A paper published today in Nature Climate Change updates records of large volcanic eruptions from Antarctic ice cores and finds
"Assessments of climate sensitivity to projected greenhouse gas concentrations underpin environmental policy decisions, with such assessments often based on model simulations of climate during recent centuries and millennia. These simulations depend critically on accurate records of past aerosol forcing"
"that prior to the year 1500 the reconstructions [of volcanic eruptions] were either previously overestimating global aerosol forcing by 20–30% or underestimating it by 20–50%. This has implications for estimates of climate sensitivity" to CO2.

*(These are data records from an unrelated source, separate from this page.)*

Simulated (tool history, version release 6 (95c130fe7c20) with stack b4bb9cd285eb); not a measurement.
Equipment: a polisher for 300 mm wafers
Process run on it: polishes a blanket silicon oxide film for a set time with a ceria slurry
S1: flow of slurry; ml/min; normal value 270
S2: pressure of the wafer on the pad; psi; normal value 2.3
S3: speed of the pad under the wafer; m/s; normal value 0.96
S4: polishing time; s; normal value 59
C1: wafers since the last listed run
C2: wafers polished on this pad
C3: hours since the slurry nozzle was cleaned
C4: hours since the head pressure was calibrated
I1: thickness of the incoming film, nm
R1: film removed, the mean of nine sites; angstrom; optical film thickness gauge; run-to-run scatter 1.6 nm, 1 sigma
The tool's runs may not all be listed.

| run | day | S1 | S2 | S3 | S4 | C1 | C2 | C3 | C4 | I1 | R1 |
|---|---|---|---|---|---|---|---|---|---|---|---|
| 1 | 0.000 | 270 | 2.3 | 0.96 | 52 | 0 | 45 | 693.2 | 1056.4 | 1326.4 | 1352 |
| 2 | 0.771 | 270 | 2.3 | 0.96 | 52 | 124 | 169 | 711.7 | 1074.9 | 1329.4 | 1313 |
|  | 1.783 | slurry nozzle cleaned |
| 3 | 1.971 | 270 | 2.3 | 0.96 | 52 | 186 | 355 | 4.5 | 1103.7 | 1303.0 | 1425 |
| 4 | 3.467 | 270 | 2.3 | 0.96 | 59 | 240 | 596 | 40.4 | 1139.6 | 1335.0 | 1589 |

"Simulations of climate impacts after large eruptions predict stronger cooling than is found from temperature reconstructions, although the reasons for the mismatch are widely debated."Perhaps the reason why ""simulations of climate impacts after large eruptions predict stronger cooling than is found from temperature reconstructions" is because, as Willis Eschenbach has shown, the climate really cares little about radiative forcing at the top of the atmosphere, and the real control knob is the emergent thermodynamics of the lower atmosphere.
Summary of the paper from Nature Climate Change:
Historical aerosol forcing from large volcanic eruptions are reconstructed from sulphate deposition measured in ice cores. This study updates these records by using a more extensive collection of Antarctic ice cores, which provide new records and accurate dating of published records. The results show that prior to the year 1500 the reconstructions were either previously overestimating global aerosol forcing by 20–30% or underestimating it by 20–50%. This has implications for estimates of climate sensitivity.
Nature Climate Change 4 693 doi: 10.1038/nclimate2293
Insights from Antarctica on volcanic forcing during the Common Era
- Assessments of climate sensitivity to projected greenhouse gas concentrations underpin environmental policy decisions, with such assessments often based on model simulations of climate during recent centuries and millennia1, 2, 3. These simulations depend critically on accurate records of past aerosol forcing from global-scale volcanic eruptions, reconstructed from measurements of sulphate deposition in ice cores4, 5, 6. Non-uniform transport and deposition of volcanic fallout mean that multiple records from a wide array of ice cores must be combined to create accurate reconstructions. Here we re-evaluated the record of volcanic sulphate deposition using a much more extensive array of Antarctic ice cores. In our new reconstruction, many additional records have been added and dating of previously published records corrected through precise synchronization to the annually dated West Antarctic Ice Sheet Divide ice core7, improving and extending the record throughout the Common Era. Whereas agreement with existing reconstructions is excellent after 1500, we found a substantially different history of volcanic aerosol deposition before 1500; for example, global aerosol forcing values from some of the largest eruptions (for example, 1257 and 1458) previously were overestimated by 20–30% and others underestimated by 20–50%.